Here's my understanding of the induction motor, it would be really helpful if someone can verify it.
- 3 phase AC supply given to stator, sets up an rotating magnetic field (RMF,) \$ B \$ (discussing about the magnetic field, not the MMF.)
- This RMF induces EMF in each rotor conductor (\$ e = B \, l \, v \$,) this induced EMF is in phase with the RMF that is the peak of induced EMF is always under the peak \$B\$.
- Induced EMF causes a current flow that lags the EMF and hence the RMF, due to the inductive reactance of the rotor coil. (So the maximum current-carrying conductor at any instant is always a bit behind the max EMF induced conductor.) https://www.youtube.com/watch?v=JPn5Ou-N0b0 (to understand this lag in peak current conductor)

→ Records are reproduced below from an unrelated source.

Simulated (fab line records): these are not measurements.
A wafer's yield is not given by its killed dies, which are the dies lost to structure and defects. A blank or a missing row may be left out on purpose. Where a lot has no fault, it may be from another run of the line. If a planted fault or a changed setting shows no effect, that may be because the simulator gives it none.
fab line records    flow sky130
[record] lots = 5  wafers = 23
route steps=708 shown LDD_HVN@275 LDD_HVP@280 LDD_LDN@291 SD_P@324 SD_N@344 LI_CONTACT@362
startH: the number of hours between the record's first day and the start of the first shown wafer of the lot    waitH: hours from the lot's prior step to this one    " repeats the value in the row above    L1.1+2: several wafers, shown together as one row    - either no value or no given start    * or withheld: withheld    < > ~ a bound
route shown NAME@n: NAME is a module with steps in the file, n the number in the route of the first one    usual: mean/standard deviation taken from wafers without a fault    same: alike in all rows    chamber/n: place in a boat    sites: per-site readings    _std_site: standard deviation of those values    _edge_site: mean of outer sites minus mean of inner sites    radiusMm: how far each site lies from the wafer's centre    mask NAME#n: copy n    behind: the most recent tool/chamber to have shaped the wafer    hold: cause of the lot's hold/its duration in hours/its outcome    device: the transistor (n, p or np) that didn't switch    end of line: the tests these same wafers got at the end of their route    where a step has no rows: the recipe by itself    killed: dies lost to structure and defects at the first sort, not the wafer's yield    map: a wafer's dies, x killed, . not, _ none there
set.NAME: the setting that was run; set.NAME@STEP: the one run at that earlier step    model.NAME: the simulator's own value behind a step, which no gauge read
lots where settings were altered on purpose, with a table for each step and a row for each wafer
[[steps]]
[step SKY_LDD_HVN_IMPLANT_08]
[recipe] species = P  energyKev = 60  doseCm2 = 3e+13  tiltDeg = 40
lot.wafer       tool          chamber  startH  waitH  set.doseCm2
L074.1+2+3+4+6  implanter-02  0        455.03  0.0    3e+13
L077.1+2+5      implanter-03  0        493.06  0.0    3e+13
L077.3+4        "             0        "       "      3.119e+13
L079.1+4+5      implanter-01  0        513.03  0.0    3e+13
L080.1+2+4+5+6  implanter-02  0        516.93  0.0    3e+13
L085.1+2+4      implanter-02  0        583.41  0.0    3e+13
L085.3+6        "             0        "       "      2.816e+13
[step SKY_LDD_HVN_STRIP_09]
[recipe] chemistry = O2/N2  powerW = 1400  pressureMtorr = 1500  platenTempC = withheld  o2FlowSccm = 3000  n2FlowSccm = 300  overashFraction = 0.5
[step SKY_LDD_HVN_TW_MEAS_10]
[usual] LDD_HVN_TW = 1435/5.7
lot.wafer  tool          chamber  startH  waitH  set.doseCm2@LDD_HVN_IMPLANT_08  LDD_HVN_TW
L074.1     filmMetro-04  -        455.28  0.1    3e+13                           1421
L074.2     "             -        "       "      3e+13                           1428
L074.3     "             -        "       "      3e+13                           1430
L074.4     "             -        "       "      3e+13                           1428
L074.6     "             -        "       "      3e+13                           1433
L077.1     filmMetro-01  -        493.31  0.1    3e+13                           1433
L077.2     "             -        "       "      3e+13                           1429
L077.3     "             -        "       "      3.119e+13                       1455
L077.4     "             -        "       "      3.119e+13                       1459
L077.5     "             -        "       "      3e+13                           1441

- The force on a conductor due to RMF, \$F = I \times B = I B \sinψ\$, but \$ ψ = 90 ^{\circ}\$ always, so \$F = IB\$. (Check graph link to look at force distribution on all conductors.) If the maximum current-carrying conductor is always under the maximum \$B\$, then the average force (average of forces on all conductors) is maximum, so \$F_{avg}\$ is maximum when the maximum current-carrying conductor is under a pole, but there's always a lag as mentioned, and this lag depends on the inductive reactance which is dependent on the frequency of induced current. (Also note that inductive reactance \$X_l \,\propto \,\dfrac{1}{\cos \theta}\,\,\,\,\$). During the start, induced current frequency is \$N_s\$ (maximum possible) so \$X_l\$ is maximum which implies the lag of current is maximum and therefore \$F_{avg}\$ is low. Therefore starting torque is pretty low. (Graph for \$B, I, F, F_{avg}\$ https://www.desmos.com/calculator/hh2t1tpoxa (only for high slip operation))
- Once the machine starts running, the relative speed decreases, so the frequency of induced current decreases, and so the reactance decreases, which implies \$F_{avg}\$ increases and thus torque increases, but remember even though the \$F_{avg}\$ is affected by the lag it is primarily dependent on the magnitude of \$I\$ itself (as \$F = BI\$ is force on each conductor.) The peak \$I\$ decreases as the motor starts running as the induced emf peak magnitude decreases, but initially, the decrease in inductive reactance (and thus the reduction in lag between, peak induced EMF and peak current, (which increases the \$F_{avg}\$) overshadows the decrease in the magnitude of \$I\$, so initially \$T \propto \dfrac{1}{slip}\$ (high slip.) Once \$T_{max}\$ occurs (near s = 5 to 10%,) the effect of reduction in reactance (and increase in PF) doesn't matter much, after \$T_{max}\$ the decrease in the magnitude of current dominates, so the torque begins to fall. So \$T \propto s\$ at low slip.